For the first time, Zimbabweans will vote this month on a presidential ballot that does not include ex-president Robert Mugabe.

Mugabe, who turned 94 this year, was ousted from office in November after ruling for 37 years.

The campaign has been more open than past elections. The Globe and Mail noted how opposition politicians were allowed to broadcast their election manifestos, live and uncensored. Voters had never seen such openness. NPR detailed how activists were returning from abroad to build up their country’s democracy.

Don’t think everything is necessarily changing for the better in the southern African country, however.

“The dictator may be gone, but his machinery of repression is alive and well,” wrote Zimbabwean opposition politician and former finance minister Tendai Biti in a Washington Post opinion column.

A military coup brought incumbent President Emmerson Mnangagwa into office. He was Mugabe’s right-hand man, nicknamed the “crocodile” because of his “ruthless cunning,” according to the Guardian.

Like his mentor, Mnangagwa routinely targets political opponents and dissidents with “state-sponsored intimidation, imprisonment and torture,” Biti claimed. He also alleged that Mnangagwa had massacred ethnic groups, pilfered state assets, and perpetrated other crimes against his people.

That could be one reason behind a bombing on June 23 during a campaign rally where Mnangagwa was speaking. The Guardian ran a striking video of the incident, which state media have described as an assassination attempt. Two people died. More than 40 were injured.

The BBC reported that Mnangagwa has blamed supporters of Grace Mugabe, the ex-president’s wife, for the blast. Before the coup, the former first lady was suspected of wielding too much influence and jockeying to succeed her husband.

But Jonathan Moyo, a former minister of higher education and an ally of Grace Mugabe, tweeted that the explosion looked like an “inside job”. That conclusion is not so crazy, given how such attacks often divert attention from leaders’ human-rights abuses and instill patriotism and support among the undecided.

Mnangagwa’s main rival, Nelson Chamisa, feared the explosion would give the president cover to steal the election.

“We know that they would also want to use that as a pretext to clamp down on the opposition, they would want to use it to start targeting certain individuals, certain candidates that they perceive to be their credible opposition,” Chamisa told Reuters.

Mnangagwa is walking a fine line. He’s likely to win. He’s also inclined to crack down on dissent. But he needs the election to run smoothly if he wants to prove to the world that Zimbabwe is no longer a dictatorship and deserves foreign investment.

For the sake of his constituents, many hope he understands that.

WANT TO KNOW

NORTH KOREA

In Bad Company

North Korea is the world’s worst offender when it comes to modern-day slavery. But the phenomenon is also surprisingly prevalent in “highly developed, high-income countries,” according to the latest report from the Walk Free Foundation – which has tracked slavery worldwide since 2013.

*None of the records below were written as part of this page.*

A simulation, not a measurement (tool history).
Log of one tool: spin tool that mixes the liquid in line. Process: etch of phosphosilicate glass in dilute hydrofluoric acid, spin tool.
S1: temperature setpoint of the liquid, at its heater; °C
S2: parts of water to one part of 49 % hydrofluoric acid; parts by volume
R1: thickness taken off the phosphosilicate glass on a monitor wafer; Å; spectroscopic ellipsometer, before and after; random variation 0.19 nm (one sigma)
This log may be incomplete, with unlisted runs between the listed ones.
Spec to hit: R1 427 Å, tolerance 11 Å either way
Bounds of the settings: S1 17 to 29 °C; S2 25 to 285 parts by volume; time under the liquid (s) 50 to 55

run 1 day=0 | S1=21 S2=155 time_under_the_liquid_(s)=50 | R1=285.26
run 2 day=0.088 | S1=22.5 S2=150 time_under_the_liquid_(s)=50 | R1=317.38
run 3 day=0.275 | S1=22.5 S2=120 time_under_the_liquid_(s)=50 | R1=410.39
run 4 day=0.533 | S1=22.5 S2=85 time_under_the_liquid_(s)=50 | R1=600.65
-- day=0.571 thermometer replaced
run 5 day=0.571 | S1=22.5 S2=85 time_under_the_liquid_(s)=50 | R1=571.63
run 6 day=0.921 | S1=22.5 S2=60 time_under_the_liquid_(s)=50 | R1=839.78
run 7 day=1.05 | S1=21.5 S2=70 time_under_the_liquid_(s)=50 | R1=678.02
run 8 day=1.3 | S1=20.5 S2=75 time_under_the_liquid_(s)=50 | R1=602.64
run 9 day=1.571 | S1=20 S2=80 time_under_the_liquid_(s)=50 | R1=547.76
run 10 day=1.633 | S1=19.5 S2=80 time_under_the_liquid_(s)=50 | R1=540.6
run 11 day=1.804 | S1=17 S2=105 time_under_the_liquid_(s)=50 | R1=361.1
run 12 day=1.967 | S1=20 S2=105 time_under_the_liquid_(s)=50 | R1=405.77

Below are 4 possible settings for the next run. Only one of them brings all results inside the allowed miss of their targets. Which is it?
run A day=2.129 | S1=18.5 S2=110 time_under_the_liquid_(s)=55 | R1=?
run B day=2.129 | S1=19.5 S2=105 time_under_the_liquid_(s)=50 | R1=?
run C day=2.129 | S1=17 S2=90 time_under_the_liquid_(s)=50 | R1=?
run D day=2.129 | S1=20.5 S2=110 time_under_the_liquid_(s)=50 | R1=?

Some 2.6 million forced laborers – or one out of 10 citizens – in North Korea are effectively slaves, the New York Daily News cited the 2018 Global Index Survey as saying. Such government-imposed labor is also common in Eritrea and Burundi, which come in second and third on the list.

Based on 71,000 interviews in 48 countries, the report estimated that some 40.3 million people – including 15 million in forced marriages – were living under modern slavery in 2016. The top 10 worst offenders indicated a link between slavery and repressive political regimes. But Walk Free also estimated that in the United States 403,000 people – or 1 in every 800 – are living in modern slavery, seven-times higher than it previously believed, CNN reported.

HUNGARY

Breaking Away

The European Commission referred to the European Court of Justice its dispute with Hungary over its so-called “Stop Soros” law – which mandates prison sentences for anyone “facilitating illegal immigration.”

On Thursday, the Commission said the law curtailed asylum applicants’ right to turn to national, international and non-governmental organizations for help, the BBC reported. It began the infringement proceeding because the new legislation broke EU rules, the Commission added.

Another point of contention is Hungary’s returning of asylum seekers to other countries or detaining them on its border with Serbia.

In a parallel development, Hungary said this week it is withdrawing from a United Nations global pact on migration because it is “in conflict with common sense and also with the intent to restore European security.” It’s the second country to withdraw from the pact after the US, which pulled out of talks in December, noted Fox News.

The agreement, officially called the “Global Compact for Safe, Orderly and Regular Migration,” was finalized Friday.

ISRAEL

Making It Official

Israel’s right-wing coalition government pushed through a law Thursday declaring the country to be the “nation-state of the Jewish people” – a designation that Prime Minister Benjamin Netanyahu has long sought to make official.

While Netanyahu declared the passage of the law to mark an important historical moment, his more liberal opponents denounced it as racist and anti-democratic, the New York Times reported.

The legislation is a so-called “basic law,” which means it has the weight of a constitutional amendment, the paper said. Its critics are particularly rankled because it omits any mention of democracy or the principle of equality, regardless of religion – values enshrined in the country’s 1948 Declaration of Independence.

Apart from the official designation, the law promotes the development of Jewish communities, which could lead to discriminatory land-allocation policies. And it downgrades Arabic from an official language to one with a “special status.”

Its passage demonstrated the increasing power of ultranationalists in Israel’s government, the paper said.

DISCOVERIES

When Spiders Fly…

It’s good that the phrase “when pigs fly” has never been used in the context of spiders – because contrary to popular belief, spiders actually can fly.

Through a process called “ballooning,” spiders spray strands of their silk into the air to take flight, usually to flee to safety, find a mate or seek food, the New York Times reported.

But the world now has a better grasp on just how spiders fly, thanks to the research of Moonsung Cho and colleagues with the Technical University of Berlin.

Through a series of observational and formal lab studies using a wind tunnel, Cho and his team found that spiders often prefer mild breezes and that their ballooning webs can reach up to six feet long, allowing them to travel up to heights of a mile or two – and even across oceans.

But it’s not the breeze that keeps spiders in flight. Rather, it is the “stickiness of their thread,” said James Gorman with the Times in this explanatory video on the phenomenon.

Spider silk is so thin that it latches onto the air as if it were something more viscous like syrup, allowing the floating arachnids to stay airborne and travel with the wind.